Animal shelter stand-off: How did we get here?
Concern is rising among some local residents that the city is considering selling the Newberg Animal Shelter. Supporters attend the council meetings wearing matching t-shirts and wonder who is going to take care of the lost and loved pets and why is this all happening. Like a shock wave of the unexpected, residents describe to the City Council the blood, sweat and tears the community exerted to build the shelter into a safe place for the animals. In turn, the council listens and follows up with questions or expresses its input.
At the Jan. 16 council meeting, City Manager Joe Hannan explained that the city is awaiting an appraisal on the facility. Newberg Animal Shelter Friends has requested a right of first refusal (meaning they would get first shot at purchasing the building).
The public was reminded that the reason the city is considering selling the shelter is to raise funds to retire the $3.15 million in debt it incurred as a result of its communications upgrade with Washington County Consolidated Communications Agency. In short, the city does not have the money.
In a long range financial plan presented at the Newberg Citizen's Rate Review Committee on Jan. 25, one of the challenges addressed is how to pay the $3.15 million debt. It was noted that the communications upgrade was the council's No. 1 priority and consists of antennas, radios, dispatch equipment and a computer-aided dispatch upgrade.

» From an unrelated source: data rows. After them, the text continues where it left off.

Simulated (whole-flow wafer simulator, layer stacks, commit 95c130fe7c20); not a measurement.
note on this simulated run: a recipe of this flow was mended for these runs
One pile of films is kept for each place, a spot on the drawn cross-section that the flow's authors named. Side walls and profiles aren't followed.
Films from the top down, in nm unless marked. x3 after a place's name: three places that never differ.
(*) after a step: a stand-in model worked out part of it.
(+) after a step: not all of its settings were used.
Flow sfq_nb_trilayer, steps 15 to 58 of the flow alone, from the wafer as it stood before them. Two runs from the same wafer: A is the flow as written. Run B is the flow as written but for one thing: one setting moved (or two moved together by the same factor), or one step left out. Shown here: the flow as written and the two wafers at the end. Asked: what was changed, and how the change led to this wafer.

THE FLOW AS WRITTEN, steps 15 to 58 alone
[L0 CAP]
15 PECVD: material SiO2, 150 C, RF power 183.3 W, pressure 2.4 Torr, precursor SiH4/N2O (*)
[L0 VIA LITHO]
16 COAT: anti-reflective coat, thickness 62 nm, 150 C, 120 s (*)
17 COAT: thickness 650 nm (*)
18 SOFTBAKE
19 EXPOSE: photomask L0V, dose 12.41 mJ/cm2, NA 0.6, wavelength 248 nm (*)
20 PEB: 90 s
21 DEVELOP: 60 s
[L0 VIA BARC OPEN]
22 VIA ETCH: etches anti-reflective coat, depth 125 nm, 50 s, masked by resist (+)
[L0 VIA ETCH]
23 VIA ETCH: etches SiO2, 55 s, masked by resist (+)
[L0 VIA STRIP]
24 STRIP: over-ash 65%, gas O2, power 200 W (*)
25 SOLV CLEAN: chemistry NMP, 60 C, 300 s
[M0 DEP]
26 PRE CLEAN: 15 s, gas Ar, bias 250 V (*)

In addition to the sale of the animal shelter, options to raise funds also include the sale of the Butler property across from city hall, with a report expected on that possibility due in February. The sale of former Newberg Fire Department equipment, as well as transfer of the Springbrook fire station and an additional lot, could also raise some funds, but that scenario is on hold pending TVF&R's annexation of Newberg into its district as ratified by the district's voters in March.
A total of five options are being explored to increase the revenue that is needed. One of the options is to increase the franchise fees the city charges utility companies to operate here from 5 to 7 percent, which could yield $300,000 to $325,000 in additional revenue.
Other options include a public safety fee increase from $5 in the current biennium to $15 in 2018-2019 and $20 in 2019-2010. The public safety fee increase would add $2 million back into the general fund by 2022. Other considerations are a local option levy of $1 to $1.14 per $1,000 of assessed value and would add to the general fund more than $2 million.
City officials said the best bang for the buck would be a local option levy and a franchise fee increase. Ultimately, the council will decide which is the best path for the city and that decision is still to come.